By HRH The Princess Royal – Patron
The Royal Navy and Royal Marines Charity contributes enormously to the United Kingdom’s Naval family, whether serving, veterans or families. The Charity’s work provides benefits to so many, particularly those in need, mentally or physically, following active service all over the world including in the Arctic Convoys of World War II, the Korean Peninsula, Northern Ireland, the Falkland Islands, Iraq and Afghanistan. Conflicts may have ended, but many veterans still bear the scars. Delayed trauma means that, for some, the toughest battles are yet to be faced.
But the Charity also recognises that the work today’s Royal Navy and Royal Marines personnel are carrying out day in day out, 365 days a year is the most intensive in a generation. The nation makes extraordinary demands on each and every one of them and, by extension, a forward deployed and global Royal Navy invariably places a greater burden on family relationships.

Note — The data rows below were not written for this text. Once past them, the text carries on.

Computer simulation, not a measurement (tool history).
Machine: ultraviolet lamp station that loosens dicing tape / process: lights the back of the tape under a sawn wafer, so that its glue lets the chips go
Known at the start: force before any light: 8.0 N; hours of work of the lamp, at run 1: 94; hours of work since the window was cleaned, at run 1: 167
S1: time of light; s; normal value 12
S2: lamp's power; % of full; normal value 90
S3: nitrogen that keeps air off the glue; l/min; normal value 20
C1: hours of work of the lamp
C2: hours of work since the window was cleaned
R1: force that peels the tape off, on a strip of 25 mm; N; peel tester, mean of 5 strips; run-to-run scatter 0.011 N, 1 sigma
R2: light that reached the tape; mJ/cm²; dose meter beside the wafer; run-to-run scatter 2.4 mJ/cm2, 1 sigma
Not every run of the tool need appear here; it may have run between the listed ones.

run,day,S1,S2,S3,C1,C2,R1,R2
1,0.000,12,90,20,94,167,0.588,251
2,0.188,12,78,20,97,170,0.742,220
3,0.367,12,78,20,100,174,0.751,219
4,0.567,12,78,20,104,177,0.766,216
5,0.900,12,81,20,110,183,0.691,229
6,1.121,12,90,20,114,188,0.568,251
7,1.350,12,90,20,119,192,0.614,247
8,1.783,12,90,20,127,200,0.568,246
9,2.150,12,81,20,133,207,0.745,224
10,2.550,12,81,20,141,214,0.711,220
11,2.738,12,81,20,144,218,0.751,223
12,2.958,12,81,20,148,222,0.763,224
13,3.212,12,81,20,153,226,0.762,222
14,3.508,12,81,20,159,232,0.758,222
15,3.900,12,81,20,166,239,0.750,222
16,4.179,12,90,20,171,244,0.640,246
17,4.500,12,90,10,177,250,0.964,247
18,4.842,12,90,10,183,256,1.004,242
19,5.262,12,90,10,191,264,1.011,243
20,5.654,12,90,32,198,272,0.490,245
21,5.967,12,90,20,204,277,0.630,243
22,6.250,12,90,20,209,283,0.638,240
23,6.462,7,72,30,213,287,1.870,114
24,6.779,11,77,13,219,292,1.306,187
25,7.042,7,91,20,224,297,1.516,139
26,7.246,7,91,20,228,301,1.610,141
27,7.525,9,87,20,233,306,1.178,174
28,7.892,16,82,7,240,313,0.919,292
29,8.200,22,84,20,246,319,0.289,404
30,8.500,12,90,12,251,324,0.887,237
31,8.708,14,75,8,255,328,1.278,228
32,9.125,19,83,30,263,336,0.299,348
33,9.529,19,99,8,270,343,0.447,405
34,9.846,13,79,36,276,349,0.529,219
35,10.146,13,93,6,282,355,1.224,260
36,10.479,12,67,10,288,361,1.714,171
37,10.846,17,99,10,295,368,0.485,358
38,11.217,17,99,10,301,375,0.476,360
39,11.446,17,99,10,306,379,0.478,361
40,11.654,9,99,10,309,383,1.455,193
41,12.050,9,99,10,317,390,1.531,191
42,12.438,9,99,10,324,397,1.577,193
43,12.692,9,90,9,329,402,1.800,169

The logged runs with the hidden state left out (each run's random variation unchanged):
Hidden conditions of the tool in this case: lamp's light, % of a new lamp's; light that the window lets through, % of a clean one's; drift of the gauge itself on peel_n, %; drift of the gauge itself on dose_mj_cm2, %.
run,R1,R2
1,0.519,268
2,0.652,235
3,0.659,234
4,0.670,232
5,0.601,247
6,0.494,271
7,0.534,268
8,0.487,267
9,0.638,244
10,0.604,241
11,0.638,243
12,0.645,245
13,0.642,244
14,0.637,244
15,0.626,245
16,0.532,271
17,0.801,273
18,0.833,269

The Charity’s partnership with Relate, now in its third year, has produced the most comprehensive package of relationship support ever delivered by a Naval Service Charity.
The Charity’s efforts are much more than just welfare and benevolence. It also goes to great lengths to identify where early intervention might work best to mitigate some of the causes of need and this proactive, pre-emptive approach is a hallmark of the Charity.
No other charity exists with such a broad remit to support the nation’s Naval family past and present. That is why, as Patron, I invite you to become involved in supporting its work. This report illustrates clearly how the Charity’s objectives are achieved and what an incredible difference it is continuing to make to the many thousands of lives which have been touched by its work.
Featured stories from 2018 - 2019
Downtime on the front line
The Royal Navy and Royal Marines Charity is unique among naval service charities in being the only charity to guarantee an Operational Welfare grant for the benefit of all those on ships and units serving on the front line. It’s our way of letting our sailors and marines know that we’re thinking of them and that we appreciate the service and sacrifice they are making when they are a long way from home.